The 2021-22 NBA season marks Year 4 of the Luka Doncic era in Dallas.
Time flies, doesn't it? Three years in, the Mavericks' 22-year-old superstar is just getting started.
After turning in the second All-NBA First Team campaign of his young career, Doncic had another legendary postseason showing against the LA Clippers. Despite Doncic's averages of 35.7 points, 10.3 assists and 7.9 rebounds, the Mavs would come up short in seven games
From there, Doncic would then return to Europe, where he made history by leading the Slovenian Men's National Team to its first-ever Olympics. In Tokyo, he almost single-handedly willed his country to its first-ever Olympic medal, posting averages of 23.8 points, 9.7 rebounds and 9.5 assists, resulting in a fourth-place finish.
To wrap up the offseason, Doncic graced the cover of the latest installment of "NBA 2K" and inked a historic five-year, $207 million supermax contract extension, ensuring he will be a mainstay in Dallas through at least the 2025-26 season.
With all of the above fresh on our minds, Doncic landed right outside of the top five of NBA.com's most recent player rankings, making him the youngest player ranked in the top 10 by far. It might be minor, but it is yet another reminder that what we've seen from Doncic up to this point in his career is far from the norm.
With a penchant for history-making, a reality that Doncic must face throughout his career is that he will be subject to expectations that for most, would not seem remotely fair. I say that to preface the fact that before Doncic even takes the floor for his fourth NBA season, the focus now shifts to the next leap he could make.
Given all that he has accomplished up to this point, that next leap is moving into the realm of consideration of being the league's best player. Not outright, but the realm of consideration.

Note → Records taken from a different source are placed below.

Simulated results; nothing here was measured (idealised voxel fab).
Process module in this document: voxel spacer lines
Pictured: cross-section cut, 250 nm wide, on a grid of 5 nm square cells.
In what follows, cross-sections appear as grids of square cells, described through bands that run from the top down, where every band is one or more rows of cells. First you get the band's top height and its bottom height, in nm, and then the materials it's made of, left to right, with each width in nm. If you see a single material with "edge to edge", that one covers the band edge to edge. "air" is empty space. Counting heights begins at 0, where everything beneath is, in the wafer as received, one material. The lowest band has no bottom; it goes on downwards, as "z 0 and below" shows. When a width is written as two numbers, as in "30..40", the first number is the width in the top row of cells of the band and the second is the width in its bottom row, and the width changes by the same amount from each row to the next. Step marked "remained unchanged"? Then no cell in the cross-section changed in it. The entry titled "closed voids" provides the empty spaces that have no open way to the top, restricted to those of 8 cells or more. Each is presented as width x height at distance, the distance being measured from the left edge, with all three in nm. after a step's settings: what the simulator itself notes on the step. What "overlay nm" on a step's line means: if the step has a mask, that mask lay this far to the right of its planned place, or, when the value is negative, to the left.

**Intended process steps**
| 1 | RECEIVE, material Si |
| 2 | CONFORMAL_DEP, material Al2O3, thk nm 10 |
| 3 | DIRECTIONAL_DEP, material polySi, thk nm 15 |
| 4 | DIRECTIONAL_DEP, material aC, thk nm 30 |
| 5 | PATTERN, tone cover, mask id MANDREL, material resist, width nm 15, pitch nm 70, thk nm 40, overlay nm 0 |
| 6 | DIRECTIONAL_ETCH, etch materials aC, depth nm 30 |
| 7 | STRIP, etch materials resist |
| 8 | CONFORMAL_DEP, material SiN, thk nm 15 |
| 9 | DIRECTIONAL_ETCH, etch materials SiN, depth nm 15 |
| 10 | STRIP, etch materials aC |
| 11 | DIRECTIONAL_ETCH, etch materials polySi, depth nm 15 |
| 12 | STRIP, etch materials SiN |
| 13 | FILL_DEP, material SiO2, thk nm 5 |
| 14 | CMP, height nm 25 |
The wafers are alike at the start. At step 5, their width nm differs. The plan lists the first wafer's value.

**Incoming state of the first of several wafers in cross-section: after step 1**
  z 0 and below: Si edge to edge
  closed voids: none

It's early, but with respect to the path to all-time greatness that Doncic has already begun to forge, it's not outrageous to think that he could stake his claim as the league's best by the end of his fourth NBA campaign. A few recent examples come to mind.
- LeBron James' fourth NBA season culminated with a historic run to the NBA Finals, something many still consider to be his greatest NBA feat
- Kevin Durant ended Year 4 as a back-to-back scoring champion and in the playoffs, helped lead the Oklahoma City Thunder to the Western Conference Finals
For most, it wouldn't seem fair, but Durant and James represent the type of company Doncic has earned the right to be mentioned with at this point of his career.
Looking forward to the upcoming season, there is a lot of change around Doncic. The Mavericks organization has undergone a front office overhaul, the team's offseason moves admittedly left more to be desired, and for the first time in his NBA career, Doncic will play for someone other than Rick Carlisle, as the franchise appointed Jason Kidd as its new head coach.
Again, for most, this would seem like the recipe for a setback or a down year, but for Doncic, it feels like another layer to the next chapter of a story that sees him take another leap. Similar to LeBron, Luka has earned the expect-the-unexpected level of respect, from his peers, fans and pundits alike.
I believe they call it "Luka Magic."
In order to truly leap into consideration as the league's best player, Doncic will be looked upon to get the Mavericks team over the hump, despite the organizational changes and the ways in which their roster fails to measure up against the Western Conference's elite. He's done it on an international level and in spurts in the NBA, but what's next is a top-four finish and the sustained postseason run that his cervical injury in 2021 very well may have robbed him of.
As good as Doncic is, the scary part is that he has room to become so much better, as he continues to learn to pick his spots, improve as a shooter and, more than anything, master the NBA game. As a 6-foot-7 ball-dominant guard with all the offensive skill in the world, Doncic is very close to entering the rarefied air of being able to consistently dictate all 48 minutes of a basketball game.
It's an invaluable skill come playoff time; it ensures that the team with the best player can win a series, even when the team itself is outmatched.
The biggest question, of course, is whether or not Doncic could truly be considered the best player in the NBA given his defensive limitations. Given the complexities surrounding the measurements of defensive efficiency, the answer could get quite complicated, but the short answer is simple: Luka Doncic is so good at everything else, some limitations can be overlooked.
Don't get me wrong, defence is very important, and it's understandable to put a player like Giannis Antetokounmpo, Durant or James ahead of Doncic for that reason, but Doncic being in the conversation despite such limitations should say something about where he is at this point in his career, and there's plenty of room to grow.
To say the best is yet to come for Doncic would be grossly understating what the superstar has up his sleeve as the next act of his magical career, but the momentum from this offseason places him in a position to make another leap in just his fourth NBA campaign.
By season's end, he could rightfully have a claim at the top spot on our player rankings.